Episode 6 — Seventies Dreams of Denim & DIY — PT 1
Hello and thank you so much for tuning into this week’s episode which you can also find here.
As promised, you can find my bibliographic references, terms/translations and images to accompany this week’s episode below.
Sibylle Bergemann Images from “Katharina Thalbach”. Sibylle. 6/1974
Key Figures & Timeline Summaries
Erich Honecker — 1971 new head of party and General Secretary of the Socialist Unity Party (SED). The era of “we work for today, we live for tomorrow” was now over. The GDR wanted to refocus their efforts on the needs of the population by a housing construction program, being able to supply to the demands of consumers (adopting a new program of “consumer socialism) and increase purchasing power. Borders on the East towards other Soviet Bloc countries are more open than ever. One could travel to Bulgaria and Hungary without a passport.
Malimo — synthetic fiber created in 1964 known for hats, slippers, swimsuits and bathrobes.
Praesent 20 —synthetic fiber in commemoration of East Germany’s 20-year anniversary and promoted as a great outerwear fabric.
Eric Honecker’s new policies of standardization really start to effect fashion culture, especially business like Heinz Bormann. While also increasing the amount of imports to meet consumer demands.
Private businesses like Heinz Bormanns (renamed VEB Magdeburger Damen Mode) are eliminated and standardized, the mail order catalog business of “Konsumen” continues to thrive and paper dresses becomes a hot micro trend promoted for youth fashion.

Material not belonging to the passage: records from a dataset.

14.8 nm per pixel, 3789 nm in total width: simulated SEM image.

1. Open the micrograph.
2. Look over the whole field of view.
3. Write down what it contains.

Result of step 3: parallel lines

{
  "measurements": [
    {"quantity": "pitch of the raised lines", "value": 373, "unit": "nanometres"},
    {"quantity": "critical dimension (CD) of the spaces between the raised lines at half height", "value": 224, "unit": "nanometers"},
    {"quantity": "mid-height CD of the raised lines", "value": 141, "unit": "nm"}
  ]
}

The SED enforces an aggressive approach to tackling surpluses while Exquisit stores reached their capacity in goods with recommendations to open more stores. All the while, GDR finally legalized the possession of West German currency and allowed its citizens to finally shop at Intershop.
The global energy crisis of 1973 begins to become a financial burden on East Germany that the state would never recover from. Regardless, consumers compare GDR goods with West German ones while not taking into consideration their subsidized economy like children’s clothes. At Sibylle, Sibylle Bergemann’s photography becomes a romantic respite alongside the publications propagandistic tendencies.
DIY thrives in the homes of East German citizens and on the streets of the state with citezens dying their own fabrics, creating patterns (potatoes were a popular source) and so on. Denim is another popular trend through the first half of the 70s. If you couldn’t buy original Lees or Levis from Jumo (Jugend Mode/Youth Fashion), one would have a pair copied. Guest workers from Vietnam specialized in denim pattern making and design.